Data format
===

The data itself is already pre-processed (`<s>, </s>` tags, `<unk>` tag, etc.). The punctuation is tokenized (one symbol = one token, no word-punctuation merged tokens). The is only one space symbol between every two adjacent tokens.

UPD: In the data there are common combination "@@ ". This is because the data has been preprocessed with BPE encoding (see: https://arxiv.org/abs/1508.07909 and https://github.com/rsennrich/subword-nmt) in order to reduce the vocabulary size.

In order to properly print a message you should make sure to do the following in Python:

[your string message here].replace(‘@@ ‘, ‘’)

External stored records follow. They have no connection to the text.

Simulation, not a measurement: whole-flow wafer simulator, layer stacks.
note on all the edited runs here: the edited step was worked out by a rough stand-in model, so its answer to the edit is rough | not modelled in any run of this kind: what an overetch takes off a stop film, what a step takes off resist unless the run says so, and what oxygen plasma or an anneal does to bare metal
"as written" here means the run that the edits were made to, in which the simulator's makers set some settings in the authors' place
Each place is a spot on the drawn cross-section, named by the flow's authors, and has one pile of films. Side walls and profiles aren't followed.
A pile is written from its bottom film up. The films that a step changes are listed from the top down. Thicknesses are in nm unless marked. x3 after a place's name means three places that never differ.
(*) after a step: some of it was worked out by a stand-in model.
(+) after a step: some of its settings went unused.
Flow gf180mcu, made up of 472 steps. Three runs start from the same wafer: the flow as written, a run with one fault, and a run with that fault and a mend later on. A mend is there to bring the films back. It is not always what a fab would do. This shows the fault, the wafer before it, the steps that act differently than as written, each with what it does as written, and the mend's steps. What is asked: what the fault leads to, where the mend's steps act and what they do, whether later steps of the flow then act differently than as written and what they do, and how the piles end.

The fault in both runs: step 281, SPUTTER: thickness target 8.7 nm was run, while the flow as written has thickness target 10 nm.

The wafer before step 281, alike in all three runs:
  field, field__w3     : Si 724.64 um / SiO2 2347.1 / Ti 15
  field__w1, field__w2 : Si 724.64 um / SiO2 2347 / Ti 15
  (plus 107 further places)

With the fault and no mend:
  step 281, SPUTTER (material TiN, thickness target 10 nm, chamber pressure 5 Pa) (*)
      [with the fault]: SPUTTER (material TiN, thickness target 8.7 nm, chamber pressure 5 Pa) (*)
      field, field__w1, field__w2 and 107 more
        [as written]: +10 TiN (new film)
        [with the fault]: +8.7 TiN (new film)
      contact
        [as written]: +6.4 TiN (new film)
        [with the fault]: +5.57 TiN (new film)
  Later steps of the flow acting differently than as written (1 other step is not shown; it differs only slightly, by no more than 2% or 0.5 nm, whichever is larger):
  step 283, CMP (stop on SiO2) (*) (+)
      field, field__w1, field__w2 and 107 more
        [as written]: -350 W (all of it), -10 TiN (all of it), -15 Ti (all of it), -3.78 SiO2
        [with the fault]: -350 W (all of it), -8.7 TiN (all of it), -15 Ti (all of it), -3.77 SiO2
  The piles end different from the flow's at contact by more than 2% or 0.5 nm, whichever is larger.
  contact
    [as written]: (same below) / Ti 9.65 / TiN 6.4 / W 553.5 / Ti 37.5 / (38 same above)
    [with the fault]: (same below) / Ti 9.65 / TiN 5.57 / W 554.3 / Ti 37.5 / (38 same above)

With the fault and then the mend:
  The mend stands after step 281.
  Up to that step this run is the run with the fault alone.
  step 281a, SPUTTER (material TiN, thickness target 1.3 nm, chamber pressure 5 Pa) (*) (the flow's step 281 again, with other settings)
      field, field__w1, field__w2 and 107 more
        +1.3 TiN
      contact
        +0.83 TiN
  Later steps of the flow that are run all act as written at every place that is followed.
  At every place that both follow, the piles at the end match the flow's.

NOTE: replace `@@space` by nothing. Don’t forget the [space]!

Broadly speaking, BPE encoding will split words into the most common n-gram to reduce the vocabulary size. The ‘@@ ’ you see are tokens to indicate there was a split. Thus to print the actual word you should replace all occurrences of '@@' to nothing.


Data fields are separated by one tab character.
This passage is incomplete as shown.